If you ain’t cheatin’, you ain’t tryin’. So goes the mantra that’s been repeated in many a NASCAR garage as pit crews have tried to wrench their way to the tiniest advantage. For many, a checkered flag seems to justify a checkered image.
But it’s not just racing where shenanagins have been used for a competitive edge in the sporting world. I’m not sure if any game is immune to those who try to cut corners, bend the rules, skirt the system, or just blatantly cheat to get ahead.
Baseball may have some of the most notorious cheaters. Spitball pitchers and their nasty habit of applying saliva to alter the movement of the ball have been around for decades. Some have smiled and admitted their slickery trickery after retirement, while others deny it to their graves. Pitchers have been known to take other objects onto the mound to alter the ball. From Emory boards to Vaseline, some pitchers are willing to try anything. Earlier this season, New York Yankee pitcher Michael Pineda was suspended for ten games after applying a dob of pine tar on his neck, then using that substance to help him better grip the ball on a cold night.
Of course, the pitchers may argue that their cheating is done only to balance the scales. After all, batters and their use of corked bats have ruined the ERAs of many of throwers over the course of baseball’s history. Sammy Sosa embarrassingly had his corked bat break, exposing his error right there in front of God, TV cameras and the umpires. He argued that it was a bat intended for use in practice, but the league suspended him eight games.
Of course, Sosa and a host of other big names from the 90s will forever be linked to cheating because of steroids and performance-enhancing drugs. It nearly ruined the game forever and baseball still suffers a credibility issue as long as it regards records of men like Sosa, Barry Bonds, Mark McGuire and others whose juiced bodies accounted for a home run explosion of inexplicable proportions.
Other sports have had their cheaters also. Some basketball coaches teach their players to flop at phony fouls and have been known to send the wrong guy to the free-throw line after a foul in place of the guy who was actually fouled who happens to be a lousy free-throw shooter.
In football, the NFL’s New England Patriots were caught videotaping signals and stealing plays from opponents. Fans from the 70s and 80s can remember the Oakland Raiders and their use of stickum. At one time in my youth, I used to think Oakland’s team colors were black, silver with yellow socks. The stickum was a yellow sticky substance that receivers and defensive backs would wear. They’d put it on their hands to make it easier to catch balls. I guess at the time it really wasn’t cheating because the substance wasn’t banned until later, but surely it broken the spirit of the rules before the ban.

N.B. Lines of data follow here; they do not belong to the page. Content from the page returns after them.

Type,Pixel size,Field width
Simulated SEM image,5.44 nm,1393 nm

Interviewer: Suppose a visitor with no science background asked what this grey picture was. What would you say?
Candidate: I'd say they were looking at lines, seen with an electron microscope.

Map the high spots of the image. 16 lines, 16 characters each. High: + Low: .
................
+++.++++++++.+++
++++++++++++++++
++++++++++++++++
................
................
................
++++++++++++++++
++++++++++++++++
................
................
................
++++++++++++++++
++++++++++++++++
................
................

Preventing cheating and making sure rules are followed are the main purpose of having officials, umpires and referees on the playing courts and fields. These men and women are tasked to prevent cheating, catch cheating and penalize cheating. A linebacker who jumps off sides would continue cheating to get an early start if not for that yellow flag. The 7-foot center would continue blocking every shot if no official was there to call goaltending. The guard would take three steps and palm the basketball every time if the officials refused...OK...those guards get away with cheating all the time, but generally speaking - sports do make a concentrated effort to follow the rules of their given sport.
Ironically, perhaps the game with the best sportsmanship is the game where there are no striped shirts on the field of play and no whistles to be blown, cards to be issued or flags to be thrown. Golf is known as the gentleman’s game, and probably for good reason.
In 2010, a player on the PGA tour named Brian Davis was so close to winning his first tournament on the tour. In a playoff with Jim Furyk, Davis hit a shot that landed in some brush. As he lifted his club backward to send the ball toward the green, he noticed the slightest twitch, indicating he had hit something on his backswing. The rules dictate that such contact requires a two-shot penalty. No one noticed the infraction, and Davis wasn’t sure of it himself, but he felt it and informed PGA officials. They looked at the replay, and sure enough, his club made the slightest contact with a weed. The penalty cost him the tournament, but won him much respect.
Other golfers have sided with integrity over victory. One golfer trying to qualify for the tour had seemingly done so, but when he learned that the ball he had been using was not PGA approved, he turned the infraction in himself. Other golfers have admitted scoring card errors, misplaced balls and other infractions that likely would have gone unnoticed. There’s just something about the gentleman’s code in that game that leads players to value the game above their own success.
In our culture, some cheaters are despised, but let’s admit it, some cheaters we just chuckle at and insist it’s part of their character. In a perfect world, we would celebrate those who are honest, rule-abiding competitors over those who look for shortcuts, loopholes and slights-of-hand. We don’t live in a perfect world.
I thought about this weekend when I encountered a man with integrity. I’m not sure if he’s a sports fan or was ever a sportsman, but he certainly played by the rules of right and wrong on Saturday. In a moment of distraction, I had placed my wallet on top of my vehicle while pumping gas and forgot to retrieve it before driving off. I made it a few blocks from the station before it fell off and landed in the middle of the road. This gentleman didn’t see it fall, but noticed what he thought was a wallet in the street, and made the effort to stop and pick it up and to contact me. This man saved me a lot of headaches, worry and aggravation by his prompt return of my wallet. How good to know that in Spencer County, we’ve got some folks playing by the rules and doing things the right way. Thanks Mr. Redmon!